From €15.12, £17.95, 185 Danish krone, $29.99 per half bottle
This shapely half bottle of well-priced, fortified, intense deliciousness comes beautifully presented in a wooden box. Not that the box adds to the pleasure of drinking the deeply burnished golden liquid but it would make it a lovely present. The producer suggests it will last at least a couple of months once opened but I really can’t see it hanging round that long. Not in my house.
It would be very easy to sip this on its own, at just about any time of day (maybe after 11 am), for contemplation or after a meal, or it would go well with most tangy hard cheeses (it was fantastic with parmesan), or a good book. It’s really too intense for any sort of aperitif.

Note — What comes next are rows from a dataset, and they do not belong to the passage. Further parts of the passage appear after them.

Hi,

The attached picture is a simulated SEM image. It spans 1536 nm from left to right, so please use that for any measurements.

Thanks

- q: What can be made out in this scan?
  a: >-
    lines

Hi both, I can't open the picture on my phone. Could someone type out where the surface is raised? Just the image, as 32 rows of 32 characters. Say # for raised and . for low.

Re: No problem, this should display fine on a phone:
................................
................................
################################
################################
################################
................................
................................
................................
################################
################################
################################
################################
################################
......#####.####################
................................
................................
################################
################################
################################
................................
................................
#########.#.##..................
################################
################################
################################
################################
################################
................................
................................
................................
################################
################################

White port without any ageing tends to be drunk rather inconsequentially, in port country typically mixed with tonic water as a long drink. Serious age-dated white ports such as the Kopke 10 Year Old have been permitted only since 2005 although vintage-dated colheitas were always allowed, and Kopke have a treasure trove of older white ports such as the 1935 that I tasted in London last year.
This 10 Year Old is a blend of Viosinho, Folgasão, Rabigato, Gouveio, Malvasia Fina, Cerceal and Arinto grapes from the steep slopes of the Douro Valley. The grapes are apparently treated ‘as if they were red’, with longer maceration and more extraction of tannins, colour and aroma from the skins than is usual for a white port in order to increase the wine’s ageing potential. Unusually, the grape spirit used to fortify the wine is added in three or four stages – very different from the way a tawny is fortified – because this improves the integration of the alcohol without losing the aromatic complexity of the wine.
And aromatic it is, both from the grape varieties and thanks to the maturing process that takes place in 50-year-old wooden casks (usually 620 litres) in Vila Nova de Gaia. When I first came across this wine at the Oddbins tasting in London I found intense aromas of spiced, dried apricots and something a little like almond paste. On a later occasion, there seemed to be an aroma of walnuts. It was so fragrant that it stood out even at the end of a long tasting. There are Seville-orange flavours on the palate and hints of baking spice. The intense sweetness (the residual sugar is 118 g/l) is finely balanced by decent acidity (pH 3.42) and a slightly chalky texture. I find some 10 Year Old tawny ports to be marked by their high alcohol, sometimes slightly harsh, but although this 10 Year Old white comes in at 20%, the spirit is extremely well integrated.
Kopke explain that the oxidative ageing process for a white port has to be particularly carefully controlled. Their cellar dedicated to white ports, with its earthen floors and constant temperature of around 16 ºC, is the coolest of all their cellars and they have three people dedicated to looking after their aged-dated and colheita whites.
The wine is widely available in Europe, as wine-searcher results show, but also in the US. In the UK it is stocked by Oddbins, Hedonism Wines, Harrods, Spirited Wines, Nichols & Perks, Cambridge Wine Merchants and The Wine Company but the sharpest price at the moment seems to be from Hennings Wine (reduced from £19.95 to £17.95, plus delivery if you buy on line, until 15 Jan 2016).
Kopke also produce 20 Year Old, 30 Year Old and 40 Year Old white ports but this 10 Year Old is exceptionally good value for an extremely complex wine.